Anderson University hosted more than a hundred middle and high school students and 20 staff members for Worldview Academy July 2-7.
This is the first time that Anderson University has hosted Worldview Academy’s weeklong camp experience where students learn from faculty from a variety of denominational backgrounds, engage in discussions on cultural topics and practice sharing their faith among people of differing worldviews. Worldview Academy hosts summer camps all across the U.S.
“We travel to different college campuses hosting camps for a week at a time, Sunday to Friday, engaging students in these tough ideas to engage the culture well,” said Camp Director Micah Jordan. “We’re not giving them all the answers of ‘here’s how to have this conversation with this type of belief system or this type of belief system,’ we’re training them to get to the root, the basis of someone’s worldview and then challenge it through the fundamentals of scripture that they’re actually learning about throughout the week.”
During the middle of the week, camp participants traveled to downtown Greenville to share their faith in public.
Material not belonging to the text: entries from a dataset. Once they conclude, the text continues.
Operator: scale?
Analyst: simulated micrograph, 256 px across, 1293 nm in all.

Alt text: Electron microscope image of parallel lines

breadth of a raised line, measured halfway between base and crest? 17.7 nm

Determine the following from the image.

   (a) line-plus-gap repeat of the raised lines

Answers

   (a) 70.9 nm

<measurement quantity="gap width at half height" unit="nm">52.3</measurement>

“That happens on Wednesdays and we notice a big change by Wednesday night because the things they’ve been hearing on Monday, Tuesday and Wednesday morning that can become head knowledge, then sink into their heart, because they’ve looked into the eyes of somebody who they can tell is truly lost and it becomes real and it becomes personal,” said Worldview Academy Ambassador Coordinator Beth Boyum. “Our hope is that through the lectures, through the small groups, through the one-on-one, through being able to sit down if they want with a faculty member and ask the hard questions over a meal that by the time they leave, they’re stronger in their faith, they are owning their faith more, and they’re more ready to go out and engage folks in their sphere of influence with the hope of Christ.”
Having watched his father, Paul Jordan, serving as a Worldview Academy faculty member, Micah Jordan has spent most of his life seeing lives impacted by the camp, which focuses on evangelism, as well as apologetics and leadership.
“I got to travel along and see the staff pour into students intentionally and really live out their faith. I saw students who were hungry for learning and for growth and it was just all around the ministry of living out your faith that I had never really seen before, so I was a ‘professing believer’ as a kid as far back as I can remember,” he said.
After graduating from college, Jordan started out working as a packaging engineer, but he felt his heart was always oriented towards ministry, so he came into Worldview Academy full time as a camp director and content coordinator.
“I get to wear a lot of hats now, but I get to use some of those strengths and some of my familiarity with Worldview since I grew up here; that challenged my faith and it challenged my heart,” Jordan said. “That difference it’s made in so many people’s lives is why I’m willing to sacrifice to go and do this, and that’s the most encouraging thing that I can do over the summer, is to see those lives changed and see students and see staff engaged in these ideas because it’s so important to today’s culture.”
“The week has been fantastic. We’ve been warmly welcomed by Anderson, even down to the details of the welcome signs and people helping us get settled in,” Boyum said.